Flavor was our most important consideration when we chose to offer “Sweety Pie” at our U-Pick blackberry farm in Northwest Georgia. We were expanding and needed to find some additional varieties to offer. We looked around for varieties that would be hardy and do well in our climate, but we focused mostly on flavor. After all, if you want flavorless, dull berries, you’ll go the grocery store and save yourself the trouble of picking them at all, right?
Blackberries for the Supermarket
Blackberries varieties have been developed, over time, to enhance different traits that make them more marketable in different ways. Some berries are designed specifically to keep well, transport well, and stay looking nice, longer, on the store shelves. These blackberries have to be lower in natural sugar, to keep their shape and color longer. That makes them perfect for supermarket production. It does NOT make them all that ideal for flavor!
Northwest Georgia Blackberries
We grow five varieties of berries, here at Grassy Mountain Blackberries. Each one was selected with an eye toward great flavor. However, the kind of berry that has us the most excited are the “Sweety Pie,” and not just because it has such an awesome name! Sweety Pie blackberries are 10 – 12% sugar, the highest sugar content and best-rated flavor of any blackberry available. Because of their high sugar content, Sweety Pie doesn’t make a good berry for grocery store markets, or even Farmer’s Markets that don’t sell within a few days of picking.
U-Pick Blackberries
But, we are not a supermarket! When you pick the berries, you take them directly home and use or eat them as you wish. While Sweety Pie may not keep as long in the refrigerator as some varieties, we’re betting they won’t have to! Berries this sweet will be eaten up right away!
On top of being the sweetest blackberry available, Sweety Pies have the added bonus of blooming pink, instead of white. They have been so much fun to watch this spring, as last year’s planting leafs and blooms.
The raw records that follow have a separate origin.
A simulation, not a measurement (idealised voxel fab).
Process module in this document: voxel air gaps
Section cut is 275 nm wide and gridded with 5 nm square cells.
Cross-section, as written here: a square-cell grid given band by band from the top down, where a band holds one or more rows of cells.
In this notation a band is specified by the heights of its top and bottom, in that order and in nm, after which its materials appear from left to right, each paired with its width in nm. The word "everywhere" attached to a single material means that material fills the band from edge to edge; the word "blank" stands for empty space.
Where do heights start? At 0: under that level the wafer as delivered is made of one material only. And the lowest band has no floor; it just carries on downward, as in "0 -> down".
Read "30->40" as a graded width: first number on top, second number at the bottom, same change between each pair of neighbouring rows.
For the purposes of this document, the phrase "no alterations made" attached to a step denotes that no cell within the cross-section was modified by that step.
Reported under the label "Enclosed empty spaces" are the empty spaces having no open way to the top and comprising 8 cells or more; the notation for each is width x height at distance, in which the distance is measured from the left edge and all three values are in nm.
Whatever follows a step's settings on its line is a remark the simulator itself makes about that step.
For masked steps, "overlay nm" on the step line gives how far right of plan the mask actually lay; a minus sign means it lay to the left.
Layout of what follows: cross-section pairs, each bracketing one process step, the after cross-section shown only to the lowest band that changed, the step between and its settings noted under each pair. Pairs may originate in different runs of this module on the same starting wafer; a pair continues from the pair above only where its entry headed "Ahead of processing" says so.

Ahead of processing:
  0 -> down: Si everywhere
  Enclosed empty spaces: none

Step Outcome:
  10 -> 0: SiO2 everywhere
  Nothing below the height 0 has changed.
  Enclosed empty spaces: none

Sweety Pies are a floricane bearing plant, meaning that they bear fruit on last year’s growth. The berries that we’ll be harvesting this summer are the product of the first-year growth from what we planted last year. This is why the 2017 crop of Sweety Pie won’t be as big as it will be in years to come. But, whatever we get out of them, it’s going to be delicious. They should bear around the middle of June. So, don’t wait too long to get out and pick your share of the Sweetest Blackberries in Northwest Georgia!